Servicing fintech Haven raises $8M in funding
Haven, a fintech servicing platform, raised $8 million in Series A funding, per a press release published this week.
The funding was led by Fifth Wall with participation from Fidelity National Financial, RWT Horizons, and 1Sharpe Ventures.
Jonathan Chao, CEO of Haven
The round brings total funding to date to $13.5 million and includes existing investors Conversion Capital, BoxGroup, AME Cloud Ventures, and Operator Partners. The capital will be used for hiring and to accelerate product development.
The premise of the platform, founded in 2020, is to give servicers an upper hand in engaging with borrowers and cross-selling products.
“We were fascinated [that servicers in theory] need to build relationships with homeowners and yet they’re struggling to achieve it,” said Jonathan Chao, CEO of Haven. “What held them back was the inability to bring the portal experience to users in a way that immediately gives value to the homeowner.”

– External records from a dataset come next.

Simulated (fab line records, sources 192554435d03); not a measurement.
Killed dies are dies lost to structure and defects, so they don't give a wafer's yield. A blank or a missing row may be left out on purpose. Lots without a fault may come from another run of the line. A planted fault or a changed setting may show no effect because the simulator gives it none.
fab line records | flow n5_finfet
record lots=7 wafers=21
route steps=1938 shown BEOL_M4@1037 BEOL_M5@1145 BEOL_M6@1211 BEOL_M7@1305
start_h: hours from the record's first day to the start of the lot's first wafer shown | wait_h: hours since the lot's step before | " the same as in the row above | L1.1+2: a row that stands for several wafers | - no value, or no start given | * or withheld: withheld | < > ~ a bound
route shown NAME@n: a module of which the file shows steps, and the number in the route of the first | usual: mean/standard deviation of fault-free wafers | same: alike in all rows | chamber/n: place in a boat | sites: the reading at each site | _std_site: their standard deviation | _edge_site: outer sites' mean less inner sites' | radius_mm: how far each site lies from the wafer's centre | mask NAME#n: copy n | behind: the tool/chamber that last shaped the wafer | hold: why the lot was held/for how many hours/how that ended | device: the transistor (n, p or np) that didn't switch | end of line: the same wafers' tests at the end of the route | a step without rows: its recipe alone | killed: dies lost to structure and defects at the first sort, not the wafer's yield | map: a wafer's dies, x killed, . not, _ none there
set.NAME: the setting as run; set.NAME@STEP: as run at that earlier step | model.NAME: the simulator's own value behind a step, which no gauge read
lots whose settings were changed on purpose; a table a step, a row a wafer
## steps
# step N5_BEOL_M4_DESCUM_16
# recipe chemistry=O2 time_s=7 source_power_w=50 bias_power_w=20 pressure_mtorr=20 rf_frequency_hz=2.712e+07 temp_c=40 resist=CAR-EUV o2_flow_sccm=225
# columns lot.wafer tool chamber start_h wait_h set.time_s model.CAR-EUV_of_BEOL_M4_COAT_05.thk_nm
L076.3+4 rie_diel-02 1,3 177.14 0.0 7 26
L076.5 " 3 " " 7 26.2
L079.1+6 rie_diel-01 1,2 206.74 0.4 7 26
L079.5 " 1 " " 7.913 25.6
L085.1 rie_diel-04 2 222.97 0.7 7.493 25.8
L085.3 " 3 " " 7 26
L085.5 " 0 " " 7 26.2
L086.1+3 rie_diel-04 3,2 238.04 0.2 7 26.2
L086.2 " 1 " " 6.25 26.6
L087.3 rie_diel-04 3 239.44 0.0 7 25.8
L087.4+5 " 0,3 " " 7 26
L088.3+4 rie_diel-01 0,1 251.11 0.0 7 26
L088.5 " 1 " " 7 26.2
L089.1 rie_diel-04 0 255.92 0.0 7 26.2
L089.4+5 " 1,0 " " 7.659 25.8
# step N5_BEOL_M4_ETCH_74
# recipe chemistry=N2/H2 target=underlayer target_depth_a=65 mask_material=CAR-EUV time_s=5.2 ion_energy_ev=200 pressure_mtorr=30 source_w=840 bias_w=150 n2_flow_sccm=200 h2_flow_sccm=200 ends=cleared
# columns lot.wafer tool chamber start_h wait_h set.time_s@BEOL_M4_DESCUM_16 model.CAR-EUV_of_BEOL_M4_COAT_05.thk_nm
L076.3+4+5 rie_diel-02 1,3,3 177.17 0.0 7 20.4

The software, which can be white-labeled and integrated with a servicer’s platform, is a marketplace of sorts allowing homeowners to pay for their mortgage and purchase other home services. Currently, the Brooklyn-based company has over 800,000 users.
“We’re partnering with the servicer and the sub-servicer to bring a platform together where a homeowner engages over the period of seven years on average,” said Chao. “Our platform is designed to bring in the other aspects that a homeowner is going to need, so in the future it will be the one place for homeowners to come to get their lending, Realty, servicing and their home services. “
Thus far, six undisclosed servicers have partnered with the platform, and Chao mentioned that five partners have been brought on board from home insurance and life insurance. The company will also be adding non-financial products to their platform in the near future.
Companies that partner with the platform do not have to pay to participate.
“Rather than asking for a huge upfront contract [from partners], what we do is agree that we’ll first generate the revenue and that’s when we’ll take a cut,” said Chao. “It’s actually very low risk for these partners to get on board and customers to sign with us.
And unlike other vendors, the downturn of the market may actually work to the vendor’s advantage.
“Servicing is counter-cyclical where the inherent value of servicing is currently going up,” Chao said. “More and more capital is flooding into the MSR market, and that’s also increasing the price and the value.”
“Competition for servicing has grown and the need these folks have to unlock this hidden value in their servicing portfolio has also increased,” Chao said. “We think that’s going to be the major focus over the next year or two.”